My weekend on base began as it generally does: in the kitchen.
Eastern pop music blared as I dance-mopped the dining room floor. My hands were prune-y from washing mountains of dishes and my lower back screamed for a break. But there was no break to be had. There was too much work to do, and I wanted to get out of there before sunset.
Leora, why are you smiling? Do you even realize where you are?!
Nobody seemed to understand my positive attitude during kitchen duty. I told them that it’s the only way to survive – and frankly, enjoy - 4 consecutive days of picking soggy army food out of the sink drain.
I have become the Kitchen Queen, the Mopping Maiden, Dishes Diana, and sometimes they even call me the Master Dessert Chef. Because I’m there so often, the soldiers think I’m one of the permanent cooks. (I don’t generally cook, but sometimes I offer to help make the “dessert”).
People now come to me with questions about the kitchen. I’ve started giving commands and doling out tasks to increase efficiency and maximize worker potential.
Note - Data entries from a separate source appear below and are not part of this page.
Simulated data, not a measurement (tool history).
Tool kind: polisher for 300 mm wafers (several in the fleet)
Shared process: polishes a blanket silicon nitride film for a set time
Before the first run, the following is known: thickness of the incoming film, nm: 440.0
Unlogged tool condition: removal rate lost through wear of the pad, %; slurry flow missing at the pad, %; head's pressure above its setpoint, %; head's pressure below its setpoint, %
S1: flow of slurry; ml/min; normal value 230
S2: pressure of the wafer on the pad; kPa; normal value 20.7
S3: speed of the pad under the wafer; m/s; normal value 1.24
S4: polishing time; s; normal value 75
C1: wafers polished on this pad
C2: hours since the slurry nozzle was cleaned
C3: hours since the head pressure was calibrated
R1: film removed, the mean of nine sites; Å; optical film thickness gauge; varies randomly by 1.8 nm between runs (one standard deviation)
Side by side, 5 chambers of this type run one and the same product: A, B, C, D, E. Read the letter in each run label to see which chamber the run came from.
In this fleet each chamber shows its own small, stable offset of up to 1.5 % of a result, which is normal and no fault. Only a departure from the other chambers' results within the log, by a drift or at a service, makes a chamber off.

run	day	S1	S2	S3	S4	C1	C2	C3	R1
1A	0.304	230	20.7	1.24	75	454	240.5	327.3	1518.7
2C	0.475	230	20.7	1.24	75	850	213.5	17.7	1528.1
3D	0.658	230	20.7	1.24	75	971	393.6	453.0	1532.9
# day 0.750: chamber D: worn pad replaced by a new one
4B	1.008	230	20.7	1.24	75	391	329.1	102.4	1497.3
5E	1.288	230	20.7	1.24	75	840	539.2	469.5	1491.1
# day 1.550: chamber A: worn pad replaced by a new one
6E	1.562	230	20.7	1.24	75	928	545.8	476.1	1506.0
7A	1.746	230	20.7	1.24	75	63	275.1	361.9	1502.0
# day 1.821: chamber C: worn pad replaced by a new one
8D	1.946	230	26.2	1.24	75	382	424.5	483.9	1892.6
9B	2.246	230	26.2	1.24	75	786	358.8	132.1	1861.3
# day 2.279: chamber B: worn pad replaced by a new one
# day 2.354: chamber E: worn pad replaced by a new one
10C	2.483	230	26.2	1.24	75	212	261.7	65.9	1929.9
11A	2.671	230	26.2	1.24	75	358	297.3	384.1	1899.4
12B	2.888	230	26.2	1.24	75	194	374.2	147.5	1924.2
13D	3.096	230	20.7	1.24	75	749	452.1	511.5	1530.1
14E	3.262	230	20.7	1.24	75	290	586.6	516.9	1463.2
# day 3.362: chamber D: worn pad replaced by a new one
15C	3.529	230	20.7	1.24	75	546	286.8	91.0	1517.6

Call me “Kitchen Commander”…. I’ll probably reply.
Now, back to my weekend:
By 10:00 in the morning I was released for my post-breakfast break. The Paramedic of my Battalion (and also one of my closest friends) and I decided to go for a “light jog” in the area.
Little did I know I would be running uphill through feet-deep mud, dodging cows and puddles in my way. It was the most “combat” I’ve felt in the army. I hopped from rock to rock, over streams and through flower fields as my sneakers grew heavy with mud. 3 Kilometers later, when we finally reached the road, I was heavy breathing, and we weren’t even halfway there.
It was my first time running in months. During the course, I suffered from pretty serious shin splints, so I couldn’t put any pressure on my right leg. Any light jog would send a shooting, sharp pain down my shin. So after a few months of resting, getting back into cardio exercise felt INCREDIBLE. I even survived the jog back to the base because we took the road instead of the “scenic” route.
I made it back just in time to shower and head to the kitchen. Where else does a Mashakit Chincuh belong at 12:30 in the afternoon on a Friday?
Four hours later, during my second break, I went to the infirmary (my second home on base) to find popcorn, brownies, and the movie “Zero Dark Thirty” ready waiting for me. I plopped my tired self on the couch and reality began to set in – closing on base really isn’t so bad. It’s actually quite fun. And it only got increasingly fun from Shabbat dinner through Saturday night.
Friday dinner on base is an interesting juxtaposition of Jewish tradition and army grunge. For instance, before the Kiddush is said, the soldiers place their turquoise berets on their heads (functioning as yarmulke) and stand tall, embracing the Shabbat tradition. (I can’t imagine what the non-Jewish soldiers must feel at this moment. Perhaps they are used to it, but it still must be uncomfortable. Although the IDF accommodates for all religions, it is a Jewish state, so there is of course a strong emphasis placed on Judaism.)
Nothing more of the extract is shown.